This might be a foretaste of a future Iranian revolution, should one occur. The IRGC, like the Shabiha, is not loyal to the regime alone–they have growing interests in the economy, including in the black market. If the Islamic Republic starts to fall apart, elements of the Pasdaran might start playing both sides in much the same fashion.
This is not the only unsettling news about semi-official forces moving weapons. There have been reports in the Israeli media that Hezbollah has taken possession of some of Syria’s formidable arsenal of chemical weapons. If they can integrate these into their array of rockets, Israel will be at a new level of vulnerability. Reports indicate that perhaps 40% of the Israeli population does not have gas masks. An all-out Hezbollah rocket attack would be a disaster for Israel; a chemical attack would be even worse. This prospect could shape Israel’s strategic calculations toward Hezbollah and its allies Syria and Iran.
Newt Gingrich has found himself at the center of a firestorm after remarks in an interview in which he called the Palestinians “an invented people,” stating that they are Arabs first and foremost. This has predictably drawn heavy criticism from his rivals to the GOP nomination and from Palestinian leaders. Saeb Erakat even called the remark “the most racist statement [he’s] ever seen.” Gingrich’s remarks in full:
I believe that the Jewish people have the right to have a state. Remember, there was no Palestine as a state. It was part of the Ottoman Empire. And I think that we’ve had an invented Palestinian people, who are in fact Arabs, who are historically part of the Arab community. And they had a chance to go many places and for a variety of political reasons, we have sustained this war against Israel now since the 1940s. I think it’s tragic.
Yeah, it’s simplistic. It’s hard to argue, for starters, that Arabs strongly identified with the Ottoman Empire that conquered them–it’s typically regarded by Turks and Arabs alike as a dark age. It’s also a bit silly to talk about how Palestinians “had a chance to go many places,” considering that Palestinian refugees are still second-class citizens in many Arab states, even if they’ve been there for generations.
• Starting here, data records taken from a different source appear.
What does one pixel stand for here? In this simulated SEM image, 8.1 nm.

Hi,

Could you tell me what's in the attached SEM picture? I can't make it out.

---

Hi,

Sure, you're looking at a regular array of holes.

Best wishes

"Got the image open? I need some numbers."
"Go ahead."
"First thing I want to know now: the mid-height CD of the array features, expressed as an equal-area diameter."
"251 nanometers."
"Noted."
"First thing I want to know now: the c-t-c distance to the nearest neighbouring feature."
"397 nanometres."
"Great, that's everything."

But let’s give the former Speaker some intellectual credit. (He is, after all, to use his own words, “the most seriously professorial politician since Woodrow Wilson,” in what be the only time the name Wilson was referenced glowingly by a Republican.) There is, in fact, a historical rivalry of the Palestinian and Arab identities, and it plays a prominent role in pan-Arabist thought, especially that which originated in Egypt. Mr. Gingrich is, in other words, a Nasserite. Nasser wanted to unite all Arab peoples in one state. One of the fundamental goals of pan-Arabism, by geopolitical necessity, was thus the elimination of Israel, as Israel physically divides the Arab world into two parts. He thus saw the emergence of the Palestine Liberation Organization in 1964 as a serious threat to pan-Arabism, because it claimed that a Palestinian movement, not an Arab one, was most suited to the task of returning Palestine to Arab rule, and because it replaced the notion of one unified Arab people with parochialism. Nasser’s Syrian rivals were wise to this, and accordingly heavily backed the PLO and other Palestinian movements, allowing them to use Syrian territory and weaponry to conduct guerrilla raids into Israel.
Recall also that in Nasser’s day the territories which we now call Palestine–the West Bank and the Gaza Strip–were not Palestinian. Gaza was a part of Egypt; the West Bank a part of Jordan. Both Egypt and Jordan had very difficult relationships with their Palestinian subjects, but they were nevertheless in control. Advocacy of a return to this era is known as the three-state solution; it’s extremely unpopular because the Palestinian populations were never really beholden to or respected by Cairo and Amman. To advocate it is to ignore the last 50 years of Middle Eastern history. That’s the most charitable interpretation of what Gingrich was saying–namely, the best solution for Palestine is for it to be absorbed by its neighbors. The less charitable interpretation, and what I suspect Gingrich actually intended to convey when he spoke, is that Israel should control both the West Bank and Gaza, and that the Palestinians should leave these areas and go live somewhere else. This position is most closely matched by the old Gush Emunim movement, which sought to settle the West Bank and Gaza to hasten the return of the Messiah. It’s a position that is not advocated by any major Israeli party. Gingrich, in his effort to show his pro-Israel credentials, positioned himself to the right of almost everyone in Israel. It’s a bit reminiscent of Netanyahu’s speech before a joint session of the U.S. Congress earlier this year, in which the Israeli PM was repeatedly interrupted by applause, despite the fact that he made several remarks that were, in the Israeli context, partisan.
Gingrich’s remarks, then, weren’t as wildly unjustifiable and racist as they seemed, but they also did not show he has a deep “professorial” understanding of the challenges of the Middle East. As it turns out, his aides have stepped in to end the controversy, saying that Gingrich favors a two-state solution: “a negotiated peace agreement between Israel and the Palestinians, which will necessarily include agreement between Israel and the Palestinians over the borders of a Palestinian state.” However, the spokesman added,
understanding “what is being proposed and negotiated” requires a grasp of “decades of complex history — which is exactly what Gingrich was referencing during the recent interview.”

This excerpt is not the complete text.